# How to work with Opendata real-time forecast on Earth Data Hub
### Surface temperature forecast in Rome

***
This notebook will provide you guidance on how to access and use the `s3://hedp/ecmwf-forecasts/opendata-oper-20231016T00.zarr` datset on Earth Data Hub.

The goal is to plot the surface temperature forecsat for October 16th.
***

## What you will learn:

* how to access and preview the dataset
* select and reduce the data
* plot the results

## Data access and preview
***

Xarray and Dask work together following a lazy principle. This means when you access and manipulate a Zarr store the data is in not immediately downloaded and loaded in memory. Instead, Dask constructs a task graph that represents the operations to be performed. A smart user will reduce the amount of data that needs to be downloaded before the computation takes place (e.g., when the `.compute()` or `.plot()` methods are called).

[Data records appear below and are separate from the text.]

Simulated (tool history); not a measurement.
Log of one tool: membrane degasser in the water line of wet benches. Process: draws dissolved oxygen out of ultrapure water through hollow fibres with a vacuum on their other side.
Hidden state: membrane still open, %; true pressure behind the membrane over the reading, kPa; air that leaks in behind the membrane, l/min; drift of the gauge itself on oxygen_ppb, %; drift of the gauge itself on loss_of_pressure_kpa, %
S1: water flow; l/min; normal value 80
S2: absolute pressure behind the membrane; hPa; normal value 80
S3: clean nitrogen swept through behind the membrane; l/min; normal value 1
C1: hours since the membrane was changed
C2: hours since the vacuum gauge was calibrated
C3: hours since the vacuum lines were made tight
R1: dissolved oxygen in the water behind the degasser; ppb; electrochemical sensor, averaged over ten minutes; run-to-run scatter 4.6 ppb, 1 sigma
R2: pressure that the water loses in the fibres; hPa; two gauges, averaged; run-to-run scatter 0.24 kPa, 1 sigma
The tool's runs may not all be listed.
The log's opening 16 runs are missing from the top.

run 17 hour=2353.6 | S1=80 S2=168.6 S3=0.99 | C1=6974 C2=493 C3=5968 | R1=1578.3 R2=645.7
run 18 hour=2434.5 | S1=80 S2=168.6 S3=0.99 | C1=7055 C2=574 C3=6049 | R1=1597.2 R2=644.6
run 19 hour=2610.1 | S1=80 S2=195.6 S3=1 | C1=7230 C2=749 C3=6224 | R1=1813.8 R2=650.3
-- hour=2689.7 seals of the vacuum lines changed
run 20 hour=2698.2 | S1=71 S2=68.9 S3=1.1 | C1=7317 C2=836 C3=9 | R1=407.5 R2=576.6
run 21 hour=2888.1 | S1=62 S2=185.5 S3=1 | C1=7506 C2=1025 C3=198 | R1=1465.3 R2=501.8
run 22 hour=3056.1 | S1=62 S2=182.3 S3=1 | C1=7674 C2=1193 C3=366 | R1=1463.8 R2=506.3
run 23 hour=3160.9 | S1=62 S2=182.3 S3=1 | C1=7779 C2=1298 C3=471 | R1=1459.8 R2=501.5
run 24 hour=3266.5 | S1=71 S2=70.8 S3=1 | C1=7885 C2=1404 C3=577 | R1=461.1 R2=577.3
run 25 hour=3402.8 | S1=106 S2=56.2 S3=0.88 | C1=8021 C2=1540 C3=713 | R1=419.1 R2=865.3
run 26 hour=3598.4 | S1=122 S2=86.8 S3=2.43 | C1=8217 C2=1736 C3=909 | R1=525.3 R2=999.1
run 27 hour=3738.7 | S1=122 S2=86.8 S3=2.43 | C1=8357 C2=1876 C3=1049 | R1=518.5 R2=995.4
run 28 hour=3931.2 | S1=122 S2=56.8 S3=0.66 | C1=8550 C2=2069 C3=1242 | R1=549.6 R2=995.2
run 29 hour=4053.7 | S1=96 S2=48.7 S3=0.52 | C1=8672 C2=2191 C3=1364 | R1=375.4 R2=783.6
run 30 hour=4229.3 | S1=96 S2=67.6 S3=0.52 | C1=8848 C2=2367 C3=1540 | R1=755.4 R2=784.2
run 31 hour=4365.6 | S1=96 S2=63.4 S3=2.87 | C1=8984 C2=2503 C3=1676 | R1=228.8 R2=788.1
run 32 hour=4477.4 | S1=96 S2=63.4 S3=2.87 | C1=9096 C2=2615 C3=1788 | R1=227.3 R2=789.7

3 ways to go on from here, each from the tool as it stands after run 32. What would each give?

To preview the data, only the dataset metadata must be downloaded. Xarray does this automatically:

***

In [1]:
import xarray as xr

# your `~/.netrc` file MUST contain your credentials for earthdatahub.com
#
# machine data.earthdatahub.com
#   login {your_username}
#   password {your_password}

ds = xr.open_dataset(
    "https://data.earthdatahub.com/hedp/ecmwf-forecasts/opendata-oper-20231016T00.zarr",
    chunks={},
    engine="zarr",
    storage_options={"client_kwargs": {"trust_env": True}},
)
ds

FileNotFoundError: No such file or directory: 'https://data.earthdatahub.com/hedp/ecmwf-forecasts/opendata-oper-20231016T00.zarr'

## Working with data

Datasets on EDH are typically very large and remotely hosted. Typical use imply a selection of the data followed by one or more reduction steps to be performed in a local or distributed Dask environment. 

The structure of a workflow that uses EDH data looks like this:
1. data selection
2. (optional) data reduction
3. (optional) visualization

## Rome 2 metre temperature forecast

### 1. Data selection
We select the 2 metre temperature variable from the dataset and we convert it form `K` to `°C`. Forecast steps are given in `ns`, we convert it to `h`.

In [None]:
t2m = ds["2t"] - 273.15
t2m.attrs["units"] = "C"
t2m["step"] = t2m.step.astype('datetime64[ns]').astype('float64') / 1e9 / 3600
t2m

We select then the closest point to Rome:

In [None]:
t2m_Rome = t2m.sel(**{"latitude": 41.9, "longitude": 12.5}, method="nearest")
t2m_Rome

At this point, no data has been downloaded yet, nor loaded in memory. However, the selection is small enough to call `.compute()` on it. This will trigger the download of data from EDH and load it in memory.

We can mesure the time it takes:

In [None]:
%%time

t2m_Rome = t2m_Rome.compute()

The data was very small, this didn't take long.

### 2. Visualization

Now that the data is loaded in memory, we can easily plot the temperature forecast.

In [None]:
import matplotlib.pyplot as plt
import numpy as np

t2m_Rome.plot()
plt.title("Surface Temperature forecast in Rome (IT)")
plt.ylabel("Surface Temperature [C]")
reference_time = np.datetime_as_string(t2m_Rome.time.values)
plt.xlabel(f"time since {reference_time[:-10]} [hr]")
plt.show()